Automatic Relay seems to be not working

(imported topic written by russwm91)

I placed a relay in my DMZ then I manually assigned it to my Top level relay then Top level relay communicates to main server.

I have at least 7 servers in the DMZ that I installed agents on them. There is a task that is ran for them to use automatic relay selection. This should make the DMZ relay there primary since it’s on the same LAN as these 7 servers with zero hops to get to the relay. All 7 of these servers are only point to main BES server as there primary relay.

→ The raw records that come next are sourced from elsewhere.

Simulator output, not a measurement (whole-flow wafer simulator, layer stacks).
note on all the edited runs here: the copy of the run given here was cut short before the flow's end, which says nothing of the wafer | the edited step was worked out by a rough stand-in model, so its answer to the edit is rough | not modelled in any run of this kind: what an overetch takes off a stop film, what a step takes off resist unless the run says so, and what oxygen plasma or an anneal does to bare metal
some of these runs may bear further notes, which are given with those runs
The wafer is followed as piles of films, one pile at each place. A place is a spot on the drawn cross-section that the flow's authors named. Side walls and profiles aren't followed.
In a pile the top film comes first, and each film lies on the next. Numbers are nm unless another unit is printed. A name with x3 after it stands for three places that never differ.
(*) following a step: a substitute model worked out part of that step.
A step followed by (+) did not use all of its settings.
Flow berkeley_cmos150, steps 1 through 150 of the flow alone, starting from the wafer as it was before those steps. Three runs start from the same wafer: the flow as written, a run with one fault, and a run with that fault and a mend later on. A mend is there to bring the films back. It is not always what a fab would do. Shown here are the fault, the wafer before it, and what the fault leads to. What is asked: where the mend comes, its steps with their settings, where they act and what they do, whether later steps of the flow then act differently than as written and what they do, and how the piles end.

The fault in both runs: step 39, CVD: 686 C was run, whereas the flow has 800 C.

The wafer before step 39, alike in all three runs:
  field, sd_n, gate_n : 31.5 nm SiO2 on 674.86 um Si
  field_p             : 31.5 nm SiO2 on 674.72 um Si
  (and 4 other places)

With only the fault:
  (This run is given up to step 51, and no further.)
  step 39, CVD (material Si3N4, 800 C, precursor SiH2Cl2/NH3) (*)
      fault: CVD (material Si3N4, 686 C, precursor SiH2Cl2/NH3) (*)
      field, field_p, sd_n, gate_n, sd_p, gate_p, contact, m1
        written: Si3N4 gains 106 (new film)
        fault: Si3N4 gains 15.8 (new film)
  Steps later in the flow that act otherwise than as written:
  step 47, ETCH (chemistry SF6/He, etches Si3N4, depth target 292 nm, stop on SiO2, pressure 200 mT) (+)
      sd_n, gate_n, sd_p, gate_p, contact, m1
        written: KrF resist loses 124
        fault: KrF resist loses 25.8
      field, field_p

My question to the forum is there something I’m missing. I checked telnet to the relay port from the DMZ servers to the relay and it connects. It seems that the DMZ servers aren’t trying to do a ping sweep for there closest relay.

Thanks,

Russ

(imported comment written by SY57_Jim_Montgomery)

Check the client logs on the DMZ clients. Unless you’ve done something special (like this: http://support.bigfix.com/cgi-bin/kbdirect.pl?id=244) then the client wants to talk to the main BES the first time he comes up.

Then he does his first gather to get all the policies and fixlets, then he figures out who all the relays are, then he starts pinging (unless he has an action to manually configure them)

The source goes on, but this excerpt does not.